These disturbances were so great that the Federal
Government had to interfere, the Anti-slavery party had gone so far as
to elect a Governor, form a constitution, and set up a State Government,
all In violation of Federal authority, which came along and indicted
them for treason and they were compelled to take flight, to keep from
being prosecuted by the laws of the land.
In 1857 James Buchanan, of Pennsylvania, was inaugurated
president, and his whole term of office was disturbed by heated
discussions between the politicians of the two sections on the subject
of slavery , and the extension of slave territory.
Towards the latter part of his term the contest grew so
bitter , that the people of the two sections took it up.
At the presidential election in 1860, the Northern
States being in the majority elected Abraham Lincoln of Illinois, a
known Abolitionist, to the presidency.
Although born on Southern soil, in the State of
Kentucky, he afterward moved to the State of Illinois, and imbibed those
principles that were so much at variance with the feelings and interests
of his native Southland.
Many of his own, and his wife's relatives, were
subsequently in the Confederate State army.

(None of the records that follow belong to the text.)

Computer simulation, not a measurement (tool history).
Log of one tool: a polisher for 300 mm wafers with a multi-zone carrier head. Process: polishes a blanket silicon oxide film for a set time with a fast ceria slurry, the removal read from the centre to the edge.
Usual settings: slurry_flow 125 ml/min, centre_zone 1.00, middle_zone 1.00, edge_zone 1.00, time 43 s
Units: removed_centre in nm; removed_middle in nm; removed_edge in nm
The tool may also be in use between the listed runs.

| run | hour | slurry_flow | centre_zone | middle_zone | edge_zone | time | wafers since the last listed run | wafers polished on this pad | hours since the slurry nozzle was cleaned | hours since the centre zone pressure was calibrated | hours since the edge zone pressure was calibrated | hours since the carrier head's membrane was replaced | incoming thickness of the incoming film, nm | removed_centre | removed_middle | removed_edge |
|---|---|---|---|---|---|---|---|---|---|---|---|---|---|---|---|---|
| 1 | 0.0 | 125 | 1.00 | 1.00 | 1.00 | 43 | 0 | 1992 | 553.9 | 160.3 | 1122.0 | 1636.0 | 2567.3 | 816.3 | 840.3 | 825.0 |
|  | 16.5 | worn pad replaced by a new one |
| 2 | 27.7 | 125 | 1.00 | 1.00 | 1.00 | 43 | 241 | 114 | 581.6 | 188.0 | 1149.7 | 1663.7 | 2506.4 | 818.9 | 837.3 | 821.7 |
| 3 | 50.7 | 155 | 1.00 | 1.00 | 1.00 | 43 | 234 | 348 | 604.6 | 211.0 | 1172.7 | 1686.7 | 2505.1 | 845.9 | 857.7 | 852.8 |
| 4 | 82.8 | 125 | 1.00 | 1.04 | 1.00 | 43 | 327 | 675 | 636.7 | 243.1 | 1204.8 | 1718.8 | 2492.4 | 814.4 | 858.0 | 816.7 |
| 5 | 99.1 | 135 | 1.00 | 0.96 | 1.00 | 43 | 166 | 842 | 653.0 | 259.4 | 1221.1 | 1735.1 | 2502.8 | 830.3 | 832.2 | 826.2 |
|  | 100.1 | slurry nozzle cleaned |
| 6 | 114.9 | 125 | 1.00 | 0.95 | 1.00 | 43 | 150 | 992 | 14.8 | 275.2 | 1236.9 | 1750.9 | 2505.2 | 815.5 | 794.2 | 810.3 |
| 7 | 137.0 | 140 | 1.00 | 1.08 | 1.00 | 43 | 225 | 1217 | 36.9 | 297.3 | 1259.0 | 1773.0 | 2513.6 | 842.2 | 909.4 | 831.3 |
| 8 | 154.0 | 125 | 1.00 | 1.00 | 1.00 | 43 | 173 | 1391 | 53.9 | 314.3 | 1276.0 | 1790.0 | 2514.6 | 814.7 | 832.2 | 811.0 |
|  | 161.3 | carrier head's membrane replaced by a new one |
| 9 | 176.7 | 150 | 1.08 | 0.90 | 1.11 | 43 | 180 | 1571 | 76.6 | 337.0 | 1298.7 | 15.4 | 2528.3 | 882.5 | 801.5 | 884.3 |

The Southern people after having been in co-partnership
with the North for 72 years, and viewing their constant encroachment
upon their constitutional rights, thought it was time to separate.
The New Englander had by this time carried the slavery
question into his pulpit and religion; many of them had become fanatics.
They had saturated their church and society meetings with papers,
lectures, sermons, resolutions, memorials and pro- tests, attacking and
condemning slavery, until their whole body politic believed that way.
The spirit and methods of the New Englander in and out
of his church have been that of agitation.
Listen to what doctrines the Rev. Henry Wright, of
Massachusetts taught from his pulpit, he said, "The God of humanity
is not the God of slavery, if so, shame upon such a God. I will never
bow at his shrine, my head shall go off with my hat when I take it off
to such a God as that. If the Bible sanctions slavery, the Bible is a
self-evident falsehood, and if God should declare it to be right, I
would fasten the chains upon the heels of such a God and let the men go
free, such a God Is a phantom."
Now, was not this horrible language of Rev. Henry
Wright, , taught by him from the pulpit, when his State, the State of
Massachusetts had bought more Negroes on the African coast, paid for
them in rum made from molasses, and sold them into slavery , aye, more
than all of the United States put together. I say, this was as double,
refined quintessence of gall, cheek, and religious fanaticism as could
be found in any day.
No language ever threw out more defiance of civil
authority and true religion than this politico-religious harangue.
It is a very common error that has been taught, that the
Puritans persecuted themselves for opinion's sake, and sought liberty of
conscience in the wilds of America, and there erected their altars.
To Sir George Calvert belongs this glory, of first
establishing a Government of Universal tolerance of religious freedom in
America, and this was done too, on the shores of Maryland, and strange
as it may seem, on the shores of Maryland, in the city of Baltimore, in
1861, the first blood was shed for the extinction of political liberty
and against our constitutional compact.
The Puritan said he fled from England on account of
violent opposition, which amounted to persecution. The English at that
time had an insight to his fanaticisms and tendencies.
Although the Puritans claimed that they were run out of
the mother country on account of conscience sake, yet one of the first
acts of their new colony was to establish a spiritual despotism and
religious intolerance, that would put to shame the cruel and relentless
Spanish Inquisition.
They said they were religious refugees, yet they
pronounced banishment against all who did not conform to their religious
faith.
Every student of American history is familiar with the
sad story of Roger Williams.
He too was a fugitive from the Old World, but how
different were his teachings from the laws enacted by the Puritans.
He taught that the civil magistrates should restrain
crime but never control opinion; should punish guilt but never violate
the freedom of the soul.
He contended for the repeal of all laws that punished
the non- conformist; he believed in the equal protection of all
religious creeds.
He also believed that the peace and dignity of the State
was like the vital fluid we breathe, that it should be disseminated
alike over Mosque, Synagogue, Cathedral and the humble house of the
Protestant, securing to its worshiper unmolested freedom of conscience.
For having this belief and teaching this doctrine, this
gifted young minister was cruelly persecuted by the Puritans, forced to
leave his home and often compelled to hide himself in the recesses of
the wilderness.
See what Bancroft says of him, "Often in the stormy
nights he had neither fire nor food, nor company, and wandered about
without a guide and had no house but a hollow tree."
This Christian Martyr suffered all this because he would
not conform to the religious ideas of men, who they said, left England
for conscience sake. Why the savage of the forest, who knew not his God,
was more tolerant than these narrow bigots, for they rescued Roger
Williams from impending death, when he afterwards found a new home on
the banks of the clear waters of the beautiful Narragansett.
A Mrs. Hutchison, a most excellent and pure woman, was
treated in the manner as Roger Williams, and she too, was driven from
home because she would not conform to some rites of public worship.